The real problem here was Palestine’s unsuccessful effort to find a legal hole through which to pound a political peg.  A court that prosecutes individuals for criminal liability is the last place where one would countenance teleological and expansive notions of jurisdiction.  Those debates belong in political bodies, not in criminal courts.  This was, of course, part of Palestine’s larger campaign to find international institutions that might punch its ticket on the road to statehood, a project that has stalled out at the ICC and elsewhere.
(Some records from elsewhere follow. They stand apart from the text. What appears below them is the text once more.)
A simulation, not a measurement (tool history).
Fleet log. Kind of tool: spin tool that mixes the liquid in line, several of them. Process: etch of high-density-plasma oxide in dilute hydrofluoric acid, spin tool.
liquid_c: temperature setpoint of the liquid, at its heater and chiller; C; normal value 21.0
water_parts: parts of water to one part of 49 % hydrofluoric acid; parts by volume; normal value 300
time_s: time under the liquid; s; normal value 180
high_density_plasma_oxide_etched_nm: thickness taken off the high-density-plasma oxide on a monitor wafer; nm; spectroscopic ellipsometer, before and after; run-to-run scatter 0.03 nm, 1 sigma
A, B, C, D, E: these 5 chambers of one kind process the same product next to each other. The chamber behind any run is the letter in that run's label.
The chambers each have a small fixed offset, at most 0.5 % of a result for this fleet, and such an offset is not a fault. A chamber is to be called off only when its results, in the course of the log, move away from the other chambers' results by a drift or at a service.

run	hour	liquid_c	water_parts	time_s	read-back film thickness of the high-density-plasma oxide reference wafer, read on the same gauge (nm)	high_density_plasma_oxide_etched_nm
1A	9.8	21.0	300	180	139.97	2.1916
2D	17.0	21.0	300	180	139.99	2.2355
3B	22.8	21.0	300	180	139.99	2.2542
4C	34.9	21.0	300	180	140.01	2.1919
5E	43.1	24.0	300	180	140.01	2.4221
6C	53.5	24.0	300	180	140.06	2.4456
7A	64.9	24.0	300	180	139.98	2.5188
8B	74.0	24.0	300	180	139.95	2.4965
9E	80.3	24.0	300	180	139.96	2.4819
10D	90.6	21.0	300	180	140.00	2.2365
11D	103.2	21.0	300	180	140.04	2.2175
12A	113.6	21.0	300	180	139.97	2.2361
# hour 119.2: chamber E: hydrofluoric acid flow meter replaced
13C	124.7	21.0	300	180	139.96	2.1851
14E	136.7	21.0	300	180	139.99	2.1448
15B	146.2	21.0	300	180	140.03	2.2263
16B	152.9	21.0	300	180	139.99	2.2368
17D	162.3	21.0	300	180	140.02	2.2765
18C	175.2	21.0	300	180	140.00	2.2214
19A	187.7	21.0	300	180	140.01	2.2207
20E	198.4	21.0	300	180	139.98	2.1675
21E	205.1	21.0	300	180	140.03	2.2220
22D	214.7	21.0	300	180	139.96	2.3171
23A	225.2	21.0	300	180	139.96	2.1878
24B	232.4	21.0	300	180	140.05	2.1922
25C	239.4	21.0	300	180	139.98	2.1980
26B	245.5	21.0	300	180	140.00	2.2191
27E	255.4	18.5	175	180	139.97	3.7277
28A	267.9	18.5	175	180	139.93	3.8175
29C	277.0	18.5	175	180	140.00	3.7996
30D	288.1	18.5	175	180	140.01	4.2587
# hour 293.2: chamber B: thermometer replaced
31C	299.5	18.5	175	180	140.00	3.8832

So, what now?  Surely Ocampo’s decision is binding on the Office of the Prosecutor, practically if not legally.  How can a prosecutor undertake this bizarre process of accepting submissions from nearly everyone, posting them on the Internet, hosting salons, and sitting on the question for three years, only to reverse itself later?  If it is to be credible, the OTP cannot reconsider this without further action by a political body such as the United Nations.  And Ocampo’s suggestion that the Assembly of States Parties might also “in due course” or “eventually” address the matter was mentioned following his guidance that all this requires statehood action by the United Nations.  Surely this means that ASP review would only be to implement any action by the U.N.; nothing in the Rome State implies any larger ASP role in statehood matters in any event.

Importantly, any future action toward statehood could only enable Palestine to bring the Court a situation after statehood is determined, since the ICC is unable to take up matters retroactively.  Thus, this is clearly the end of the line for any ICC complaints about the events raised in the PNA’s declaration of 2009.